Mr. Wolin also discussed the status of the Consumer Financial Protection Bureau (CFPB) and the recent appointment of Elizabeth Warren to serve as special advisor in connection with the creation of the CFPB. He stated that on July 21, 2011, or one year from enactment of Dodd-Frank, the CFPB will assume existing authorities of seven agencies, including the OCC, OTS, Federal Reserve, FDIC, HUD, FTC and NCUA. To that end, Treasury has already made plans for meeting Dodd-Frank’s deadlines. Under tense questioning from Sen. Bob Corker (R-TN), Mr. Wolin assured the Committee that Ms. Warren wouldn’t have the powers to write rules for the CFPB because she had not been confirmed by the Senate. “Treasury’s powers are quite limited there,” he said.

Chairman Bernanke gave an update on the Federal Reserve’s progress, noting that Dodd-Frank requires the Federal Reserve to complete more than 50 rulemakings and sets of formal guidelines. A transition team headed by Federal Reserve Governor Elizabeth Duke is working with Treasury in creating the CFPB. He also discussed efforts by the Federal Reserve to increase the transparency of its balance sheet and liquidity programs. Under Dodd-Frank, by December 1, 2010, the Federal Reserve is required to provide detailed information regarding individual transactions conducted across a range of credit and liquidity programs during the period from December 1, 2007 until July 20, 2010. On an ongoing basis, the Federal Reserve will also be providing updated information regarding its counterparties and transactions.

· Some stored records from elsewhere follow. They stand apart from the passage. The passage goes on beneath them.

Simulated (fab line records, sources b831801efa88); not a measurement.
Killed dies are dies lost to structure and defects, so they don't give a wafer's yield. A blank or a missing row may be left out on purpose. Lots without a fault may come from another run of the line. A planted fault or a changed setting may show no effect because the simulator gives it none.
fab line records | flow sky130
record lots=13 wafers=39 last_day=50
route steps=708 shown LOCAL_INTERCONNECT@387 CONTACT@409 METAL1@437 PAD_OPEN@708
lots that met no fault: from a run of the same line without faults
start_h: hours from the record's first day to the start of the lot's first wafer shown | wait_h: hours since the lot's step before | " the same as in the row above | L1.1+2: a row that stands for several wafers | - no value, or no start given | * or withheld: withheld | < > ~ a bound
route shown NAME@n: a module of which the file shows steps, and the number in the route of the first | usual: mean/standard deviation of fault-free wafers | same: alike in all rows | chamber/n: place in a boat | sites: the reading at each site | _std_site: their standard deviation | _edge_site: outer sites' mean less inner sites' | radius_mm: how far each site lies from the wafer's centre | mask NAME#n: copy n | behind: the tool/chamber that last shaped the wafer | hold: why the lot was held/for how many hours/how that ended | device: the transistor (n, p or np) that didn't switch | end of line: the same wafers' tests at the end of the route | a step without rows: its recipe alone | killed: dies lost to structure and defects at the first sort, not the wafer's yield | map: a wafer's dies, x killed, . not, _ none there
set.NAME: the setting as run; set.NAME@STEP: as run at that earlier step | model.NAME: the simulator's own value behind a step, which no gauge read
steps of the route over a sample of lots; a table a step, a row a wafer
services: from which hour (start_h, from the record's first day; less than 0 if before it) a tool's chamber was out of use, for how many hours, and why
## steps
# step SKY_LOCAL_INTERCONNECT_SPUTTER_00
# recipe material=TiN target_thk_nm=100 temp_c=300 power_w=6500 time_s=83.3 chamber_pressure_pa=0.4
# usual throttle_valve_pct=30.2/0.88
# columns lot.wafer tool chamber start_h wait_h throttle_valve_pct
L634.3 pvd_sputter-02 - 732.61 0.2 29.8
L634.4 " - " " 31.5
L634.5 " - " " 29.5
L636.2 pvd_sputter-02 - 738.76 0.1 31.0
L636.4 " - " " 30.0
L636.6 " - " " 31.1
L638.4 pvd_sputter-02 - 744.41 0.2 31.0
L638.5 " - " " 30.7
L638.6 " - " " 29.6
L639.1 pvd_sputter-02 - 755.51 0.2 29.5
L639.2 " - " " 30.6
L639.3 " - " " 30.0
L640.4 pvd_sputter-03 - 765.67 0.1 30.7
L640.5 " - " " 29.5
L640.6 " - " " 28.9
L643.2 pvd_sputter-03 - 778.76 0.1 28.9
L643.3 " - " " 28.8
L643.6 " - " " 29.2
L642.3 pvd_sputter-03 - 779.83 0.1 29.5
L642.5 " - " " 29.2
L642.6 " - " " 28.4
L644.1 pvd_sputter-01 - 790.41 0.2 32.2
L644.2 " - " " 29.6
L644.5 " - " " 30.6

Chairman Bair noted the 44 rulemakings for which the FDIC was responsible. “Implementation will require extensive coordination among the regulatory agencies and will fundamentally change the way we regulate large complex financial institutions,” she noted. In her prepared testimony, Chairman Bair supported an increase in the FDIC’s minimum reserve ratio above the Dodd-Frank-mandated level of 1.35% of insured deposits. Previously the ratio had been 1.15%. Chairman Bair warned that even an increase would not ensure banks would not have high deposit insurance assessment ratios when they “are strained by a crisis and are least able to pay.”

Dodd-Frank provides for an orderly liquidation of “financial companies” whose failure would have “serious adverse effects on financial stability in the United States.” Following a theme she raised in a roundtable discussion regarding Dodd-Frank’s new resolution authority, she noted that thecourt-appointed examiner in the Lehman Brothers bankruptcy had found that “the lack of a disaster plan contributed to the chaos of its bankruptcy and the liquidation of its brokerage.” Dodd-Frank requires the FDIC and the Federal Reserve to jointly issue regulations within 18 months of enactment to implement new resolution planning and reporting requirements that apply to bank holding companies with more than $50 billion in assets.

Chairman Schapiro noted that the SEC is responsible for over 100 rulemakings, many of which require action within one year. She stated that the SEC is guided by new internal processes regarding public consultation for comment and increased transparency. She noted that the SEC would be working with the CFTC in writing rules to address capital, margin and mandatory clearing requirements, operation of swap execution facilities, business conduct standards for swap dealers, and public transparency for transactional information. She expected to begin issuing rule proposals relating to OTC derivatives in October.

By July 2011, all hedge fund advisers and private equity fund advisers will be required to register with the SEC. Chairman Shapiro noted that the SEC staff has been collecting the systemic risk information required and held both internal and external discussions, and was on track to propose rules between October and December 2010. She also noted the deadlines with respect to executive compensation under Dodd-Frank: rules related to Section 951 requiring shareholder say on pay votes will be issued in time for the 2011 proxy season; with respect to Section 957, rules prohibiting broker voting on all executive compensation matters had already been approved; the SEC anticipates proposing rules related to Section 952 for compensation committee independence in the near future; rules related to Sections 953, 953 and 955 will be proposed by July 2011; and, finally, the SEC is working with other federal regulators to implement Section 956 relating to incentive-based compensation disclosure requirement for covered financial entities.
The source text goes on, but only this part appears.